Sunday's heat melted the asphalt and the runners. I ran clipped corners and kept sipping water. Two Sundays and two races, The Summer Roundup and the Zooma Colorado half. At each finish line my daughter waited. She smiled, cheered, and brought the dog up to great my finish. This past Sunday, moving across the finish line, I remebered the times I waited for her, supported her, was cheering her finishes and performances. The role reversal is not quite new.A few years ago, when she was still in high school and I was being hit with chemo and radiation and surgeries, she was there, carrying small perfectly prepared plates of food, trying to cajole me into eating, using some of the same words I did when she was young and needed to eat.
She kept her fear for me close to herself, and brought a laughing light presence that cut through my pain and fear and held my soul in its keen clarity of love.
Here she was, waiting and cheering.
"I'm so slow, so slow" I grumbled, throwing myself down in a slit of shade,"it kind of makes me crazy to remember being stronger, faster."
"This is kind of bittersweet", I continued my lament"I'm glad to be here, but I am angry at not being where I was, where I could've been".
She shook her head. "I'm proud of you Mom. Your training hard, almost every day. You give it 100%. Look at how far you've come.
You set a goal and you are doing it. You are amazing."
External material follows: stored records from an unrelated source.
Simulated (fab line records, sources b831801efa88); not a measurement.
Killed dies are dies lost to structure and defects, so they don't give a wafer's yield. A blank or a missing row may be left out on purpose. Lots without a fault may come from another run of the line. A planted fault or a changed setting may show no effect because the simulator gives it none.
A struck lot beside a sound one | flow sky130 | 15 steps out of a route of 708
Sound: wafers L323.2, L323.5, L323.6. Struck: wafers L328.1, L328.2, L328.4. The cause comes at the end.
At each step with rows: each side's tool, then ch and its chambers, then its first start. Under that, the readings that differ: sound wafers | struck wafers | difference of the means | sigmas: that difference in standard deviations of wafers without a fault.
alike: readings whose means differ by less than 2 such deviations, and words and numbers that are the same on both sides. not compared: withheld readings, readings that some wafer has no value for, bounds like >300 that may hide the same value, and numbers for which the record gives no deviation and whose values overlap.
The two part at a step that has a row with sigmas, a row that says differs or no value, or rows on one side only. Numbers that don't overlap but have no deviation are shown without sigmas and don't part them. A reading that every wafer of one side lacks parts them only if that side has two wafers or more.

I mumbled a few words to protest and hang on to my self pity. She would have none of it.
"Its a great day. You just ran two races in two weekends. There is some champagne at the after race party. Enjoy it. Enjoy what you did,
I knew she was right. Its hard when the kid is right.
The clarity of her love continues to hold me and remind me of what is important in life. Thanks Bear. You are my heart.